Monday, August 15, 2005
Bad weather and the MSF instructor
Most of the southern US was blanketed in heavy rain over the weekend, and West Texas was no exception. Rain is normally a welcome occurrence here in the arid expanse of the cactus patch, but when I have to teach an MSF class in a torrent, an already demanding job becomes downright stressful. That was the case beginning last Friday night as the students assembled for the first classroom unit, with downpours continuing off and on until the Sunday morning riding test.

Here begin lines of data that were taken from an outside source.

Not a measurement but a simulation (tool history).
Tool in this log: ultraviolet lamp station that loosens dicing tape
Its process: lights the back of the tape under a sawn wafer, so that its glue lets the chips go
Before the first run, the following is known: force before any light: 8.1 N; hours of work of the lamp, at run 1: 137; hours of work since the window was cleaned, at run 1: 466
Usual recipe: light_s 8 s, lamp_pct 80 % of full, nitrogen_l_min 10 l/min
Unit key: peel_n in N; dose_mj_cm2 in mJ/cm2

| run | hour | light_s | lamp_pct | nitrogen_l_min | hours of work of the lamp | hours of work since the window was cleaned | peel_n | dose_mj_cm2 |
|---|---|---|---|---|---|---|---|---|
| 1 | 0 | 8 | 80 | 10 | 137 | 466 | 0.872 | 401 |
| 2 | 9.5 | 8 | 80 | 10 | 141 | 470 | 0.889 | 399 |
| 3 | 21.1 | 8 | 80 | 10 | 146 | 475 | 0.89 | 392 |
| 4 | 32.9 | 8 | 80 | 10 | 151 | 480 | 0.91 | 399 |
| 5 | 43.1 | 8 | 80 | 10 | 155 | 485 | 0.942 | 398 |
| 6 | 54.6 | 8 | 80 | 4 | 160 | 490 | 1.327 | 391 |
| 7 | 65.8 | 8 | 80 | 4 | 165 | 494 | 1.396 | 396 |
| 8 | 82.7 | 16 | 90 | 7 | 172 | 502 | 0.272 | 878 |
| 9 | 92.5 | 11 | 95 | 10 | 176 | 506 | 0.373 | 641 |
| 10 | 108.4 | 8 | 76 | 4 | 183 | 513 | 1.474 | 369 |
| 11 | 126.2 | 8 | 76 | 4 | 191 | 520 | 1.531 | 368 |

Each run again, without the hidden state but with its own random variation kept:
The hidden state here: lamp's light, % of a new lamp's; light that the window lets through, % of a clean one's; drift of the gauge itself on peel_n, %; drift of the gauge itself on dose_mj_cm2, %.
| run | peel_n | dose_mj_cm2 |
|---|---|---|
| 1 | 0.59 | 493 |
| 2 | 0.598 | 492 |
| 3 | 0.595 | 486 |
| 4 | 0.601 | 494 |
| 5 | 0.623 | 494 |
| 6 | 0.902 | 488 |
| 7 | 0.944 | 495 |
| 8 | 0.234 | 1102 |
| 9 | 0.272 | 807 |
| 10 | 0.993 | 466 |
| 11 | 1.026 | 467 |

Rainy days on the range upset processes and procedures in ways the casual observer may not realize. You might imagine that riders lose traction more readily and tend to slip and fall more often. You might also imagine that the stress level of the students rises, and can effect their performance. Those things are indeed true, but that's only the beginning. Evaluation sheets get soaked. Ink runs. Visors fog over. Bikes can act up. Range markings can become difficult to see. There always seem to be puddles right in the dead center of coaching positions. The sound of the rain hitting the range eventually becomes a loud, annoying white noise that can't be shut off. After a few hours, everyone's irritability level rises, and students and instructors alike are anxious to get the course finished.
Thankfully, there's a bright side. When the class is finally over and the completion certificates are given out, the sense of accomplishment and camaraderie amongst class members is heightened. Not only did they pass the class, they passed it under adverse conditions that most students in dry West Texas don't normally have to deal with. Instructors are proud, too. Successfully coaching a group of mostly beginners while at the same time fighting Mother Nature can be a significant confidence booster.
8 of our 10 rostered students passed the class this weekend. So to Landon, Daniel, Marci, Aprill, Sherry, Robert, Kim, and Amy, I say congratulations. Best of luck in your motorcycling endeavors and may you be blessed with good roads and clear skies as often as possible. Welcome to motorcycling.